The country looks set to maintain the country’s inflation rate at single digit as economy heads in positive direction, the Reserve Bank of Malawi (RBM) has said.
Malawi’s headline inflation is now at 7.7 percent, thus according to information the National Statistical Office (NSO) released last month.
According to NSO, the headline inflation for November, 2017 went one step down from October’s 8.3 percent compared to the headline inflation of 20.1 percent for the same period last year (October 2016).
The continued fall in inflation is largely driven by wide food availability, resulting in prices remaining subdued. Currently, the country’s staple food, maize, is trading at an average price of K4,500 per 50 kilogramme bag.
And RBM Governor, Dalitso Kabambe revealed to the local media the plan to also maintain the import cover above three months, which is a rule of thumb, and increasing diaspora remittances from $38 million (K28 billion) to $200 million (K147 billion).
“As a central bank, we have set for ourselves ambitious targets which are tough but achievable. If we do not experience any other shocks in the agriculture sector or increase of oil prices on the global market, we will achieve them,” said Kabambe during the launch of the bank’s 2018 Strategic Plan in Lilongwe.
“To show our seriousness I have signed commitments with all directors who will be responsible to ensure that these targets are met,” added Kabambe.
The 2018 Strategic Plan is, among other things, aimed at helping RBM to eliminate transfer pricing and illegal externalization of foreign exchange in partnership with Malawi Revenue Authority (MRA), the Malawi Police Service, Immigration Department and other agencies.
With regards to deepening the financial market, the central bank wants to increase the number of listed companies on the Malawi Stock Exchange (MSE) by five from the current 13, implement the automated trading system and upgrade the central security depository.
RBM also wants to increase the usage of electronic payments from 13 percent to 25 percent through the full implementation of the National Taskforce on Electronic Payments (Ntep) roadmap and increase allocation of pension funds in infrastructure projects from seven percent to 17 percent.

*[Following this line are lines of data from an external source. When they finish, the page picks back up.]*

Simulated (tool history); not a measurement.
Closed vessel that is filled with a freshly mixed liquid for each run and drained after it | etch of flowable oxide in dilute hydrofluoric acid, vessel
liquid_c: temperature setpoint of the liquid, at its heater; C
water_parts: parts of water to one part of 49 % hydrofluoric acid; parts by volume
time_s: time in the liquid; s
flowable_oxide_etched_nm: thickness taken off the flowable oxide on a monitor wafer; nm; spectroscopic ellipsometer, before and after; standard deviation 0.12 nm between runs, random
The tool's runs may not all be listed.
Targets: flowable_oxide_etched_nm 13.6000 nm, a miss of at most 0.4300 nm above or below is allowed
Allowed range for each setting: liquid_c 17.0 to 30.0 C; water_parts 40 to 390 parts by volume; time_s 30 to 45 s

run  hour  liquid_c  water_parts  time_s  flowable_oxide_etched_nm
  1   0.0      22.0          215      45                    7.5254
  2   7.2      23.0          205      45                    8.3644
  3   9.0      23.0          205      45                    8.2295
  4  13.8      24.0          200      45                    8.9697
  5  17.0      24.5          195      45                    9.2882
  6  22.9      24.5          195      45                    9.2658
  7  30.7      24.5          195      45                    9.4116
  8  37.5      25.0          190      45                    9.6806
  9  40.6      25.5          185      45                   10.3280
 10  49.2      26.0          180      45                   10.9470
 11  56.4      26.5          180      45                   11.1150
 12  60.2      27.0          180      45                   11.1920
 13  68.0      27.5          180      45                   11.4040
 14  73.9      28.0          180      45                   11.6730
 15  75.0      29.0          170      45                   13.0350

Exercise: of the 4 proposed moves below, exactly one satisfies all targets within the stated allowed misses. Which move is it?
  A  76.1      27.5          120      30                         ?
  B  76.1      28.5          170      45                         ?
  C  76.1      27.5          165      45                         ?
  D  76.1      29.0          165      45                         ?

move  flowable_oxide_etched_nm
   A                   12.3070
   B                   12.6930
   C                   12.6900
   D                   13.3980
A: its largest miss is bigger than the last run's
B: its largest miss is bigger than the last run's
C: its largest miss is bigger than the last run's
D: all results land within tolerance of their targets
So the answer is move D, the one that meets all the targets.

“Through the same targets, we also want to attract at least three prospective bank investors to establish banking services, including the establishment of the development bank in partnership with the Ministry of Finance, Economic Planning and Development,” he said.
Kabambe also wants to see RBM ensuring a sound, robust and resilient financial system which will see RBM conclude preparation and processing of two financial sector laws and 29 directives.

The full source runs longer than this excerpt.